Education System in Qatar

Education System in Qatar
The tentative beginnings of education in Qatar were in the first half of the twentieth century when boys and girls were taught in the traditional ‘katateeb’ schools. They were taught many subjects but without a formal system.


Since those early days, education in Qatar has made great leaps and developed into a system of education reaching all the way to highest stages.

Qatar follows a policy of compulsory and continuous education where all citizens receive free schooling reflecting the country’s identity and providing equal opportunities to all.


In 1985, the literacy rate in Qatar was estimated to be about 74%. By 2000 the literacy rate had reached an estimated 81%.

Elimination of Illiteracy

The first centre for adult education and the elimination of illiteracy was established in 1954. Regular classes were started in 1956 when there were seven schools with 614 students. Two ladies centres were opened in 1976.

Illiterate students were given four years of elementary schooling after which they were granted their literacy certificates. In the past such students were also given incentive allowances of QR150 per month.

The Ministry of Education and Culture takes care to ensure the subjects studied are appropriate to the emotional needs of the students and that those given to female students are directly relevant to women’s needs.

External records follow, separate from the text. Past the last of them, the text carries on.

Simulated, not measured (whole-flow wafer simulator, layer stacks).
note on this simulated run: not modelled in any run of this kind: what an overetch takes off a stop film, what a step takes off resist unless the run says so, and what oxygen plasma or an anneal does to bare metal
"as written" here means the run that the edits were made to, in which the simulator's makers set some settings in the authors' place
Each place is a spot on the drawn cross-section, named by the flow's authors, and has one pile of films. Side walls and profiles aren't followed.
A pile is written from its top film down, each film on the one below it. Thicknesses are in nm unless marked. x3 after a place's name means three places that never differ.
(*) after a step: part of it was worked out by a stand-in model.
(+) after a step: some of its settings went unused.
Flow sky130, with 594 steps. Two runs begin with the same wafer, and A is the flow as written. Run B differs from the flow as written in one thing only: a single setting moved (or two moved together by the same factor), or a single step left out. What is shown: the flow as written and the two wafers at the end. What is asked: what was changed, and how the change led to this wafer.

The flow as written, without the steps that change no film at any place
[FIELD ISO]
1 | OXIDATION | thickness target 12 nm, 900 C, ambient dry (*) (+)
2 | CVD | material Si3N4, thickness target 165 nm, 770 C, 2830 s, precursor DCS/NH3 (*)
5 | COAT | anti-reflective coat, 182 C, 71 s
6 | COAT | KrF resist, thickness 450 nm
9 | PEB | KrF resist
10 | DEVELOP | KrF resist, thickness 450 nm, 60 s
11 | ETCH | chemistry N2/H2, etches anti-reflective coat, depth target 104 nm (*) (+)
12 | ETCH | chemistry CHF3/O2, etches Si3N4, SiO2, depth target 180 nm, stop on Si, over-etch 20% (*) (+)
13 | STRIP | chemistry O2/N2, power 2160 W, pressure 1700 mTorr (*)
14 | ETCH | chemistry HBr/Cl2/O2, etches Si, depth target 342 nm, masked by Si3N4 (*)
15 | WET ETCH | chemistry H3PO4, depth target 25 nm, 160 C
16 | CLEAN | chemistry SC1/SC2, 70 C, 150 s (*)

Latest statistics indicate that illiteracy in Qatar has declined in recent years. Statistics for 1997 show that illiteracy for Qataris over 10 years old is 13.6%, 8.6% for males and 18.4% for females.

Education System

Qatar follows a policy of compulsory education until the end of the elementary stage and free education to all citizens. Basic education consists of the following stages,

Elementary Stage:Six years

Preparatory Stage: Three years

Secondary Stage: Three years

The country has 113 elementary schools; 60 for boys and 53 for girls, 56 preparatory schools; 28 for boys and 28 for girls, and 41 secondary schools; 19 for boys and 22 for girls.

Government schools provide free education for the children of non-Qatari residents who work for the public sector.

Qatar also has private schools as well as schools for the different Arab communities like the Lebanese, Jordanian and Sudanese schools plus those for non-Arab communities like the Indian, American and other schools.


The curricula of the Primary and intermediate cycles emphasise basic literacy and numeracy skills. The Secondary cycle focuses on preparing students for University, technical or vocational training, or for joining the workforce directly.

Higher Education

University education in Qatar started in the seventies when two colleges of education, one for male and one for female students, were established in 1973.

The Qatar Foundation was established in 1995 by His Highness the Amir Sheikh Hamad bin Khalifa Al-Thani. His wife, Her Highness Sheikha Moza bint Nasser, is the organization’s chairperson and driving force.

Qatar Foundation for Education, Science and Community Development aims to support Qatar on its journey to a knowledge economy by unlocking human potential.